Two-Factor Authentication: is it worth it, does it really add more security?
As we all move to a digital age, adding more and more personal information to the internet security has become a real issue, in recent years there have been hack attempts on well-known brands, including LastPass, LinkedIn, Twitter and Adobe.
This has cast a light on the problems that passwords bring and how vulnerable users are as a result. Most of these companies are now implementing Two-Factor authentication, but is it really as secure as we are lead to believe? what are its pitfalls?
In this article i’m going to go through some of the pros and cons relating to Two-Factor authentication (or 2FA)
What is 2FA?
Simply put Two-Factor authentication / multi-factor authentication is the ability to employ multiple layers of authentication, in most cases this would be your password and then a token that expires after a short period of time.
Other types of authentication could include but are not limited to:
- Finger Print Recognition
- Retinal scanners
- Face Recognition
Try this example:
You have a house, with a safe, inside is a gold bar. The safe has a combination on it that only you know and the house has a door that is locked, only you have the key for this door. It takes two steps of “authentication” to get into the safe and retrieve your gold.
If you added more doors with different locks this would add more “authentication” and it would make the house harder to enter to get to the safe.
How does it work?
There are multiple ways that 2FA tokens work, one method is time based. Both the server and client take the current time e.g. 15:15 they then turn this into a number 1515 and run it through an algorithm that hashes it into a multiple digit code, both devices use the same algorithm to generate the code and thus both generate the same code (as long as the times match), this is obviously a very simplified explanation but shows how both the server and client generate the same codes securely.
To setup 2FA in most cases the website you are using will have a QR-Code that you can scan into an app such as Authy or Google Authenticator, this will then display a numbered token for around 8 seconds before expiring and a new code being generated. After you have entered your conventional username and password you would be prompted for your “Token” once entered you will be authenticated into your account. If you don’t type the token and submit it before the token expires your authentication would fail and you would need to enter the new token.
How Secure is 2FA?
Like any security mechanism there are ways that it can be hacked/compromised, however with two layers of authentication we are making it much harder for any hacker to gain access to our accounts, most people use the same password across multiple websites, with this method if someone does get that password but doesn’t have the 2FA Token then they arent getting into your accounts.

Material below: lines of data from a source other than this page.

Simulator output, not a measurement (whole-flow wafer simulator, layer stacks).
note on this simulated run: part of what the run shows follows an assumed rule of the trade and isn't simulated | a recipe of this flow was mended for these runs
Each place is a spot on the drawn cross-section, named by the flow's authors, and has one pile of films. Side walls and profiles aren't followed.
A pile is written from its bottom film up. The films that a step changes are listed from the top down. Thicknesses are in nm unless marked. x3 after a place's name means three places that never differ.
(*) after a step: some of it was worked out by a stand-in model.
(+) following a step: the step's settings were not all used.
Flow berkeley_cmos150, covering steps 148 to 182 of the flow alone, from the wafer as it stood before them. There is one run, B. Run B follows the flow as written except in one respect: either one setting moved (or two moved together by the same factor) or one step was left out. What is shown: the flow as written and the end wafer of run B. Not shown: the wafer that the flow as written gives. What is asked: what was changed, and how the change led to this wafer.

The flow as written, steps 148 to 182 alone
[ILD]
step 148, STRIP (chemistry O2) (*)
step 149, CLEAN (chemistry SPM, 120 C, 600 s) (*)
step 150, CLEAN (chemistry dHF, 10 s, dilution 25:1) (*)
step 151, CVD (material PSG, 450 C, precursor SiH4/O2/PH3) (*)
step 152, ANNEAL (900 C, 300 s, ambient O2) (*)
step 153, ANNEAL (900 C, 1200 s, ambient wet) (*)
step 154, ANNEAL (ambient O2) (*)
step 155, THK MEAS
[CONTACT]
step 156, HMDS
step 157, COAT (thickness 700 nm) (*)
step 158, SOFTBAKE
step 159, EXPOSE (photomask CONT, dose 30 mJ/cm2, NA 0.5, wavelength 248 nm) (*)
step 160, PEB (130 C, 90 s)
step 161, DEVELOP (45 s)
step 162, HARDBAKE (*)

Not all deployments of 2FA are as secure as others, this comes down to the algorithms that are used and the reliance on any 3rd party servers to generate the 2FA Tokens. The type of 2FA used would really depend on the application and users that would be using it. Hardware based 2FA is much more secure than software based but relies on 3rd party hardware.
Personally I believe that 2FA should be used where possible, if you have a smartphone that can install one of the 2FA applications I see no reason to avoid this.
It makes your accounts and personal information more secure and most importantly harder to hack!